Do We Deserve Our Buildings?

An aspect of globalism is the uniformity of our cities. They tend to be identical across the globe with skyscrapers the predominate feature. They’re getting taller all the time, but there’s nothing much to look at on the way up. Beauty of designs is conspicuously absent in these serviceable structures of glass and steel. It’s said that taste and even character are shaped by the buildings in which we work and live. So how do we fare in today’s sameness? Very badly, writes Henry Hope Reed in “The Golden City” a book that was published in 1959 and is getting renewed interest today.

He writes: “Where once the street was crowded with sculptural detail, we are offered a wasteland. Where once towers graced the skyline, slabs now obstruct it.” The reason is that  we’ve abandoned the classical ideal of architecture for a modernism without form or feeling. We have liberated ourselves from what makes architecture worthwhile.

Thomas Jefferson, he writes, set the style. Just as he drew on the Roman past for elements of the new politics of America, so he sought out “Roman taste, genius and magnificence” in architecture. He noted: “There is at Nimes in the south of France a building called  the Maison Carree that has pleased universally for near 2000 years.“ It was to be a model for the Virginia capitol and other estimable works over the years. Just as the past proved essential for the new nation’s politics, so did its architecture.

In his book, Reed contrasts many past buildings with those of the present to show how Jefferson’s advice was ignored in slavery to the new.  It’s almost as if beauty is to be ignored for functionality at all costs. Typical is a picture of the great hall of the Cunard building in New York City designed by Benjamin Wistar Morris in 1921, juxtaposed with a view of the main lobby of the secretariat building of the United Nations designed in the late 1940’s by an international board of architects. Intimacy in the one, anonymity in the other. You want to linger in the one as long as you can, leave the other as soon as possible. And international peace has not been assured.

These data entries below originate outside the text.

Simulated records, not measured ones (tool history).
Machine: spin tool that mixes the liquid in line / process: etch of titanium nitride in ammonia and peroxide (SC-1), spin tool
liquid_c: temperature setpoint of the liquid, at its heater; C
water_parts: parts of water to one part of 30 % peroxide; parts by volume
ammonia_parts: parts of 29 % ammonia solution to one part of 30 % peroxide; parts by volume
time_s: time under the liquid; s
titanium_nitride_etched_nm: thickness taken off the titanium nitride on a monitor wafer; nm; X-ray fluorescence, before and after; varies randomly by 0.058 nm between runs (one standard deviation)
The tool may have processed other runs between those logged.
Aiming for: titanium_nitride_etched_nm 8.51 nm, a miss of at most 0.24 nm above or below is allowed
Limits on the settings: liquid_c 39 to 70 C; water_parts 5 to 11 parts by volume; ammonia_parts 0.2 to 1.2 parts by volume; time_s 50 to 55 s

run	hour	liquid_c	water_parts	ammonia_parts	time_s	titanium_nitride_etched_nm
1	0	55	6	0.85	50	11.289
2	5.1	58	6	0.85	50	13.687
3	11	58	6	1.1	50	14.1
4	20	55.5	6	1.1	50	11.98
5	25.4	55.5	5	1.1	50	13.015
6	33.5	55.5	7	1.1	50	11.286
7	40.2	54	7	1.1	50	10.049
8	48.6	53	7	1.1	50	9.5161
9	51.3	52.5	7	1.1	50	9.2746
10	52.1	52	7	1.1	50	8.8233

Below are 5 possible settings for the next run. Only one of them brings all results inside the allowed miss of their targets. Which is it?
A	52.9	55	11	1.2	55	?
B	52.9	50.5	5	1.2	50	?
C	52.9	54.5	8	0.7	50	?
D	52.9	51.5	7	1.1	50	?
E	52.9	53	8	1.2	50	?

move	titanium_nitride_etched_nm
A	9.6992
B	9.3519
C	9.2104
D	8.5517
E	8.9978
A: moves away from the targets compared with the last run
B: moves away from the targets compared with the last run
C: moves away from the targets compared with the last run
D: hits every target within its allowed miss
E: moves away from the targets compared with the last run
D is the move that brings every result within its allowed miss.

There are some signs of remedy. The original, much admired Penn Station in New York City was torn down in 1964, a victim to the rage of newness, leading to what the New York Post calls “a subterranean horror show” of congestion. Typically, the city wants to replace it with eight new office skyscrapers at a time of record office vacancies. Instead, architects devoted to New York have offered a plan that would revive the spirit of the vanished station in keeping with the needs of today. The new station would once again be above ground and open to the sunlight through three class vaulted ceilings. An adjoining green park would make it easier to wait for trains. Aside from vastly improving transportation, a reborn Penn could give a lift to a city too often laboring under bad news.